Life After Life!!!
Trees lose their leaves and branches in autumn, appearing bare and barren. Plants wither and die, leaving the earth's surface coarse and arid. Farmers plant seeds by burying them into the ground. Rain and snowfall, leaving everything cold and desolate.On the branches of trees, there is no sign of bird nests.

When spring arrives, rain and snow turn into springs and rivers. Planted seeds sprout from the earth's crust, unravel ling themselves. Bare tree branches find their new garment in leaves and blossoms. And throughout their fields, green grass, wild weeds and colorful flowers decorate one's heart. Birds find new life, nesting on branches. Creation is renovated. New faces and new activities, latent with potential, emerge in a new light. The divine order perpetuates and divine reality finds its Epiphany.

This cycle repeats itself. Without the planted seed, there will be no life. Without the cold and harsh winter, there will be no effulgent spring.

All things gradually unfold themselves and demonstrate their inner capabilities. Thus, existence perpetuates. Every year, we witness this awakening as if we ourselves are also a part of it.
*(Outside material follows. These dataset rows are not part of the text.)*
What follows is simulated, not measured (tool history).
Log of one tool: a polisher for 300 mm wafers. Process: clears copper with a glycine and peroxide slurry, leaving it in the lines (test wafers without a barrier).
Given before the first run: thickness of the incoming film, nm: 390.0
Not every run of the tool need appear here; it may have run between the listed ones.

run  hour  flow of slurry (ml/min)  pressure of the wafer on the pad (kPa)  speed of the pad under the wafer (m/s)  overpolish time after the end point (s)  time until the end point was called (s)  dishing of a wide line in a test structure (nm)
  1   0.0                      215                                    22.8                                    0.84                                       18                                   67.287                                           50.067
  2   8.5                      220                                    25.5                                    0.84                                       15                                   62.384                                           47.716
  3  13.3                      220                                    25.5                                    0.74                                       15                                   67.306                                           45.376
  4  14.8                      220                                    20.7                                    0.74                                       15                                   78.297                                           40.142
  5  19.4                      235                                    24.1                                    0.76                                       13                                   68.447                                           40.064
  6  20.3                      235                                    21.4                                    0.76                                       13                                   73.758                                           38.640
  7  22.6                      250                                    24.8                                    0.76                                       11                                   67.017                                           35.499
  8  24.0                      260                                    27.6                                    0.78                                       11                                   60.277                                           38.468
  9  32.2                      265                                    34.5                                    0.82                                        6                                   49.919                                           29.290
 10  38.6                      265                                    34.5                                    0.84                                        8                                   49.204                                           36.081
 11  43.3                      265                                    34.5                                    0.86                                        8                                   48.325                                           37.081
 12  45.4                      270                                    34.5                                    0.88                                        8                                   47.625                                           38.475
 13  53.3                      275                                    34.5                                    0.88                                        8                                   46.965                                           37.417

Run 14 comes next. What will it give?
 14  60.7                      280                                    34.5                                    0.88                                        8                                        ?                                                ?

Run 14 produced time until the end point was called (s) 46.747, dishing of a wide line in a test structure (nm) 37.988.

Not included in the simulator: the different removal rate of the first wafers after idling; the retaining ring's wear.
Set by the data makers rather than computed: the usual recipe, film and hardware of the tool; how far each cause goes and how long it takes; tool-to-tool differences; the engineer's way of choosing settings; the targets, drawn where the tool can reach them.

Perhaps a child who sees a seed planted in the earth, oblivious to the order of nature, is not able to grasp the meaning of spring. If one tells him that the seed will germinate in a few months, he might not believe it. Rather, he might think that the seed will rot. But with the arrival of spring, with the growth of plants, flowers and trees, he will come to believe that not everything which lies underneath the earth's crust will be useless. The planted seed actually germinates.

The rejuvenation found in spring may also be found in the cycle of human existence - in Resurrection. Following man's death and his burial in the earth, a rejuvenation, a new life awaits him.

Eternal life awaits the sunset of this earthly existence. Man unchains himself from the fetters of the mundane, losing his worldly garment in the same manner that trees lose their leaves and branches; he loses the self and draws nearer to God.

In order for man to reach eternal life, he must rid himself of all satanic temptations. Only then will he become an Epiphany of divine glory.

Those who question ma'ad (after life) and see physical death as the end of man's existence, are the children who see the burial of the seed, but not the manifestation of spring.

Spring, the renovation of Nature, is a symbolic manifestation of heavenly glory, with the difference that a theophany or heavenly manifestation of spring.

Many Islamic narrations have attempted to describe the after life by using earthly symbols. For no one can see the after life with ordinary eyes, and no heart or mind can fathom its depths.

According to Rumi, "If you see it rooting, then see it grow."